Michael Billington at The Guardian asks “Have any unarguably great novels actually been improved by adaptation?” He is referring to adaptation to cinema or the theatre. This kind of question is asked all the time, and is one of the questions that comes up whenever some great or popular book comes to the screen or stage (particularly the former). How many times have you heard someone, perhaps yourself, say, “I don’t think the movie was as good as the book”?

But if Billington’s question is part of a discussion about whether a novel should be dramatized, then it’s the wrong question to ask. Just because a story as it is portrayed in a movie is not as good as it is portrayed in print is irrellevant to the quality of the movie or whether it should have been dramatized in the first place.

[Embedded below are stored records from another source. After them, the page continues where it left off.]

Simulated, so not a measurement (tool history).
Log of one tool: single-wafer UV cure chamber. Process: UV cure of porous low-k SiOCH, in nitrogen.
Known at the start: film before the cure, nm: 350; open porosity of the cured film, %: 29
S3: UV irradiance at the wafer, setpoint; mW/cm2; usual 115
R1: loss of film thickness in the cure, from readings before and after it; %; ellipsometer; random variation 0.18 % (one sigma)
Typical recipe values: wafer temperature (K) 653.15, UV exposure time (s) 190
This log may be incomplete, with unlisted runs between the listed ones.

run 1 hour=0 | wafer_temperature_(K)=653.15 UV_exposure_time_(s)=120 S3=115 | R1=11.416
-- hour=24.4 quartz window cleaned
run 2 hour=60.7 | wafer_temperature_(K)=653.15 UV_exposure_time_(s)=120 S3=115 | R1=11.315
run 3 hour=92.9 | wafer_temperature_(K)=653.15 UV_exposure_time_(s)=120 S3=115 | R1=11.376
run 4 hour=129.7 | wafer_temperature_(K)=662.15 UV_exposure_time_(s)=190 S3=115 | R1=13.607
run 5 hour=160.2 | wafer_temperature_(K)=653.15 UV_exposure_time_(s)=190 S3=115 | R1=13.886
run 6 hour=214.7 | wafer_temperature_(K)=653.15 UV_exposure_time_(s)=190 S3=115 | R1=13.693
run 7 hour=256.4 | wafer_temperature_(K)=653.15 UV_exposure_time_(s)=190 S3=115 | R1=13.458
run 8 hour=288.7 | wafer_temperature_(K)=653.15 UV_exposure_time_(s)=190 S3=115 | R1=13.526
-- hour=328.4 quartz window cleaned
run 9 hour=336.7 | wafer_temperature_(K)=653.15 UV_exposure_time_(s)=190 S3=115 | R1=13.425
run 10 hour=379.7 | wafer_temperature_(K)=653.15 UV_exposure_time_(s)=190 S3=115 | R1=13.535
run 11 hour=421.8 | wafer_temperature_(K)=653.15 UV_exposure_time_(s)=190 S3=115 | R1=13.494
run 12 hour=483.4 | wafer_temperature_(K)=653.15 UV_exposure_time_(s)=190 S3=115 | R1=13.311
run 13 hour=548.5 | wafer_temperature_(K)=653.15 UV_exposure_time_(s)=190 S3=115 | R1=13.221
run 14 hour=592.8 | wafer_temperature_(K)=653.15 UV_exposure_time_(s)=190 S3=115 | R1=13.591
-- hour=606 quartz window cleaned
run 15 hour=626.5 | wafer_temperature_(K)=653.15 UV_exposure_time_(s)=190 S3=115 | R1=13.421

The question is not whether a novel is improved by its dramatization, but whether dramatization is improved by having been based on a novel. What is important is not whether a novel is “improved by adaptation” (how could a novel be improved by anything other than the author rewriting it?), but whether a movie (or play) is a better play for having been based on the story from a novel–as opposed, say, to having been written from scratch by a screen writer (or playright).

The question is not, for example, would I rather go and see the movie “Sense and Sensibility” or read Jane Austen’s novel. I can do both and profit by it. The question is whether I would rather go see the movie “Sense and Sensibility” or some other movie about relationships based on a story by what is likely to be an inferior writer.

The comparisons between movies and books, or books to movies is seldom helpful. They are very different art forms, and should be judged by very different criteria. The purpose of a movie is not to be a good book, any more than the purpose of an apple is to be a good orange. Nor is the purpose of a movie to improve a book through adaptation.

The purpose of a good movie is to be a good movie, and that purpose is often furthered by adapting the story from a good book.

3 Responses to “Asking the wrong questions about books and movies”

  1. Christopher Says:

    Someone asked me what I thought of “Passion of the Christ.” I said, “I liked the book better.”

    They replied, “Oh, it’s a book too?”

    >>The purpose of a good movie is to be a good movie, and that purpose is often served by adapting the story from a good book.

  2. Akern Says:

    This is a good and important distinction but what both books and movies have in common is that they tell a story. Some stories are more suited to the stage and some are more suited to the page.

    It’s interesting how people always seem to say, the book was so much better. But movies have a much more dramatic emotional impact. Why do you suppose we say we like books more even though movies hit us harder?

  3. Christopher White Says:

    I don’t know what’s happening to my posts. I said, in response to the quote I lifted from Martin, that it sounded Aristotelian. But, I quipped, the reason that I don’t like many movie adaptations of books is that the end is not to make a good movie, but to make money.

    While I’m at it, I’ll respond to Andrew as well. I wouldn’t say that movies have hit me harder. When I compare the impact of, say, “Les Miserables” compared to the most recent movie adaptation (with Liam Neeson), I was singularly unimpressed and uninspired with the movie. The book, however, made a singular impression. I cried. Several times.

    The musical adaptation is a good one, I think, and seldom fails to bring a tear as well.

    “Lord of the Rings” is another transformational book for me. The screen adaptation was very good, in my opinion. I think I was edified by its vision of certain scenes, especially the Charge of the Rohirrim and the assembled peoples bowing to the hobbits. However, the book absolutely hit me harder. And continues to hit me harder.